The signature REAL describes the floating-point numbers in SML. Just as with the integer types there can be multiple structures for reals of different precision. But in the SML/NJ compiler there is just the single structure Real64 and Real and LargeReal are aliases for it. The top-level type real is an alias for Real.real.
The design of the Real structure aims for correctness first and foremost. This means it supports the IEEE 754 standard on Nan and infinity and signed zero. All operations are checked and exceptions, such as Div and Overflow, are raised. See the documentation for details.
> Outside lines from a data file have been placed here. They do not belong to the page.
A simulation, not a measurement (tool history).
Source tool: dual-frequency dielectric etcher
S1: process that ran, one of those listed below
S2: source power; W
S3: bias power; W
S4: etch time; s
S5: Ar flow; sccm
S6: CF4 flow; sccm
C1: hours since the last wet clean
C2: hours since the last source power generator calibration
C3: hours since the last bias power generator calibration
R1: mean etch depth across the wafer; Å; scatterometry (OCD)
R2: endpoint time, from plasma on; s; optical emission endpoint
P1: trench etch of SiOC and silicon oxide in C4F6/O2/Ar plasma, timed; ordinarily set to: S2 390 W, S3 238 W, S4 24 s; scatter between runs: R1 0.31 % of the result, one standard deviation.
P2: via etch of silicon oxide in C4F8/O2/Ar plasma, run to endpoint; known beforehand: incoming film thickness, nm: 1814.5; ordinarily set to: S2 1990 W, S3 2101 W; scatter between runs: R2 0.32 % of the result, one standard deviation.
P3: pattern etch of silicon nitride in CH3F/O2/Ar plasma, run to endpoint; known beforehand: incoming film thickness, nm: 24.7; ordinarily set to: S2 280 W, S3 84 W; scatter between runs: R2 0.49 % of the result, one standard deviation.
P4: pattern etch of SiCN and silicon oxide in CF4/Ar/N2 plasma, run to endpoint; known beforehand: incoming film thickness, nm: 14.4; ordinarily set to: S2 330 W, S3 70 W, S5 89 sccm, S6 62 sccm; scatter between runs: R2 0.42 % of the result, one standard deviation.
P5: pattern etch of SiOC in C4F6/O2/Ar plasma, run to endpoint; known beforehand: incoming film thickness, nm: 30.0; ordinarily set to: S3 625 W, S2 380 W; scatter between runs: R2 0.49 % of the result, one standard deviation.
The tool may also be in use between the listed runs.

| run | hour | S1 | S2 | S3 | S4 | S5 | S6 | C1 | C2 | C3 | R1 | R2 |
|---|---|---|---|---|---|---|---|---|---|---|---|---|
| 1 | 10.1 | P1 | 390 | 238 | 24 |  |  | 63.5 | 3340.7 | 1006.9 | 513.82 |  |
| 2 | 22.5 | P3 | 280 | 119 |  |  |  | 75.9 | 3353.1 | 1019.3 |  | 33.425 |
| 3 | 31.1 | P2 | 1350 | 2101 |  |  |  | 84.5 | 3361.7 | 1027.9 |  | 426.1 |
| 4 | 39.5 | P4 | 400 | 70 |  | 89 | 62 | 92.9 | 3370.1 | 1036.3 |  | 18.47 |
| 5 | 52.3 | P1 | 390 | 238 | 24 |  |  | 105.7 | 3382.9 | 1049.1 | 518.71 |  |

What is unusual about the real type is that it does not allow the standard equality operators, "=" and "<>". This is to avoid the usual confusion of equality with inexact values. Instead the Real structure provides a collection of comparison operators. You can use Real.== and Real.!= for equality checking with IEEE semantics. These are prefix functions on pairs so you would have to write (Real.==(x, y)). The top-level "<", "<=", ">" and ">=" are still available as infix operators on the reals.
The Real structure includes a version of a math structure, conforming to the MATH signature, that provides trigonometric and logarithmic functions over the real type in Real. However these functions are implemented directly in SML rather than using an underlying math library such as the C library. This makes them a bit slow.
The Basis definition describes Pack structures to serialise reals but unfortunately they are not implemented in SML/NJ.